3. Perform QC Locally

Quality control is performed locally in the asap-crn-cloud-dataset-metadata repository.

QC outputs:

metadata/
├── original/     # Contributor submission
├── cde/          # CDE-versioned copies
├── release/      # Release-versioned metadata (e.g., v4.0.0/)
└── latest/       # Copy of the latest release version

4. Transfer QC'd Metadata Back to Bucket

Script: transfer_qc_metadata_to_raw_bucket

Syncs the local metadata directory (including all QC'd subdirectories) back to the raw bucket.

./transfer_qc_metadata_to_raw_bucket -t jakobsson -ds pmdbs-sn-rnaseq -rv v4.0.0 -p

What it transfers:

  • Entire metadata/ directory tree
  • file_metadata/ (if present)
  • DOI/ (if present)

Note: Use -p flag to execute (defaults to dry-run for safety).

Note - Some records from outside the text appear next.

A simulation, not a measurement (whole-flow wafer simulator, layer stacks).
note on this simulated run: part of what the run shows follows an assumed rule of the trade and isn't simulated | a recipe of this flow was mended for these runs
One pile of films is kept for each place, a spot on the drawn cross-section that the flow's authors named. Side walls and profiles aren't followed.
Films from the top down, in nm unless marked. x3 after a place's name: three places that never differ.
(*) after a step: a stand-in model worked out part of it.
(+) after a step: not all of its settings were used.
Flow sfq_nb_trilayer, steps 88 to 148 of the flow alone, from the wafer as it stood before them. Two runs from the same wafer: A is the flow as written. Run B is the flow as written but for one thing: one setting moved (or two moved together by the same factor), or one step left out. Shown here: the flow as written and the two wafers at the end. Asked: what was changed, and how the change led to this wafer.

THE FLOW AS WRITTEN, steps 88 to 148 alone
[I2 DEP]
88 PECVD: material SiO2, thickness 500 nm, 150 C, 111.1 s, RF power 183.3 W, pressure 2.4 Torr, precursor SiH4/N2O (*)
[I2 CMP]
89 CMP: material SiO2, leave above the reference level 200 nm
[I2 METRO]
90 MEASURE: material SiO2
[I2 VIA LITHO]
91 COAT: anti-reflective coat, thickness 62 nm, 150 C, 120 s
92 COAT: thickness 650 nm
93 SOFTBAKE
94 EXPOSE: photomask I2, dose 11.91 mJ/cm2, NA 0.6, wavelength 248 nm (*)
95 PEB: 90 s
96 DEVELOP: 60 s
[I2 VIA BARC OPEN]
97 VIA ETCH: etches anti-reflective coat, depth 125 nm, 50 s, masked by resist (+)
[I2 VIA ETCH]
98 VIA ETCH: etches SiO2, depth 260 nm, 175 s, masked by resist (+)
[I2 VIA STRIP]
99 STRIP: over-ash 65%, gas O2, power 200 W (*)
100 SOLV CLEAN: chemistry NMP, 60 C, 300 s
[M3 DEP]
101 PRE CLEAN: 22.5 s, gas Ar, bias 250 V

5. Build release-resources

Build Publisher collection cards text and figures using: Script: make_release.py in the asap-crn-cloud-dataset-metadata repository.

/path/to/make_release -i /path/to/release_<release_version>.json -p

release-resources outputs:

release-resources/
└─ {release_version}/
    ├─ cde/
    ├─ release_stats/
    │  └─ {dataset_name}/
    └─ publisher_cards/
       └─ {dataset_name}/
           ├─ figures/
           └─ text/

6. Transfer release-resources to Dataset Raw Buckets

Script: transfer_release_resources_to_raw_bucket.py

Syncs the local release-resources directory (including all QC'd subdirectories) back to the raw bucket.

./transfer_release_resources_to_raw_bucket.py -i /path/to/config/release_<release_version>.json -p

What it transfers:

  • Entire config/release_<release_version>.json
  • publisher_cards/ html files
  • release_stats/ final svg files

Note: Use -p flag to execute (defaults to dry-run for safety).


Important Notes

  • Dry-run by default: Most scripts require -p (promote) flag to actually execute transfers
  • Structure migration: First transfer after QC from local to the raw bucket establishes the new directory structure (original/, cde/, release/, latest/) in the bucket
  • Re-running scripts: Safe to re-run download/transfer scripts - the rysnc command will replace changed files and add new source files to destination, but will not remove files that exist in destination but not source
  • Missing files: Scripts warn about missing CORE metadata tables but allow incomplete submissions (for flexibility during initial upload)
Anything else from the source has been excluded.